Category: Detective fiction criticism

Wednesday, April 20, 2016

"No, I Don't Know What a Ray-gun Looks Like"

"Mystery of the White Raider."
By Thornton Ayre (John Russell Fearn, 1908-60).
First appearance: Fantastic Adventures, February 1940.
Short story (14 pages).
Online at SFFAudio HERE (PDF).
"Who was the horrible white monster who raided Square 14, in Manhattan, and what was it he sought in the ruins? Was he from an underground world or was he a human freak?"
Chapter titles: "The Work of a Fiend" — "Episode at the Bridge" — "The Decoy Theft" — "Metamorphosis" — Last page: Author's discussion of the story.

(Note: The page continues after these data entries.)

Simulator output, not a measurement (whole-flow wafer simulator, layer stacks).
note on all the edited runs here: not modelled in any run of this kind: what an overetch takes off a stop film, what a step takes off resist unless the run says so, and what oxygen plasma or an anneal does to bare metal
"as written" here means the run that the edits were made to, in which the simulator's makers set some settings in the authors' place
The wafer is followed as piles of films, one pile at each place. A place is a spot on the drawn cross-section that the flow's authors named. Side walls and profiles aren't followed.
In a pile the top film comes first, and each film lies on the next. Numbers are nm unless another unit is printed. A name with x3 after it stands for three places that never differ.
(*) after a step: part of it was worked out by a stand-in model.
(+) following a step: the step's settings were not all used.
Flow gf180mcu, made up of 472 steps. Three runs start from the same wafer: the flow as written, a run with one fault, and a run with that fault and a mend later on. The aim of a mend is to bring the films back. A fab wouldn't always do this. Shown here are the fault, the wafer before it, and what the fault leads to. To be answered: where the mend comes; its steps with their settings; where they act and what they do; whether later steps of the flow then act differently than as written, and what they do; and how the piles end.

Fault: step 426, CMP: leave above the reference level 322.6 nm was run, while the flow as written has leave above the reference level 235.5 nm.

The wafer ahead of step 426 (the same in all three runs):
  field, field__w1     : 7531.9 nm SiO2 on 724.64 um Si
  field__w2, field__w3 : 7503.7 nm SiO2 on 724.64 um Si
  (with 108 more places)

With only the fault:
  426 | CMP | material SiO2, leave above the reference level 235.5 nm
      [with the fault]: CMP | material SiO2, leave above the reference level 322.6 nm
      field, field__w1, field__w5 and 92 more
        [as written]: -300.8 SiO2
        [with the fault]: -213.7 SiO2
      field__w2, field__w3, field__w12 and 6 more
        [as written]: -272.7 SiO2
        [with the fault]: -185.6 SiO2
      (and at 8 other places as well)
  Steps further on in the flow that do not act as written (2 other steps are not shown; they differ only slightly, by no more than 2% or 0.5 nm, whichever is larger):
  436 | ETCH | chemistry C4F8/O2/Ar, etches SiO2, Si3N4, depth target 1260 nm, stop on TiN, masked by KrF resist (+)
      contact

In the distant future (1990), a heinous and apparently unmotivated massacre occurs, and the boys from the Scientific Investigation Bureau have their hands full trying to pin down an assailant who, to all appearances, looks unpindownable—and what's with the killer's homicidal fascination with miniature calligraphy?

Principal characters:
~ Chief Inspector Vincent Burke, Head of the Scientific Investigation Bureau's homicide squad:
   "Now get this boys. We're up against either a planetary murderer or else an insane man. If the former, he's the first visitor from another world, but that doesn't make him less dangerous; the opposite, in fact. We've got to find him! . . . Get him—dead or alive!"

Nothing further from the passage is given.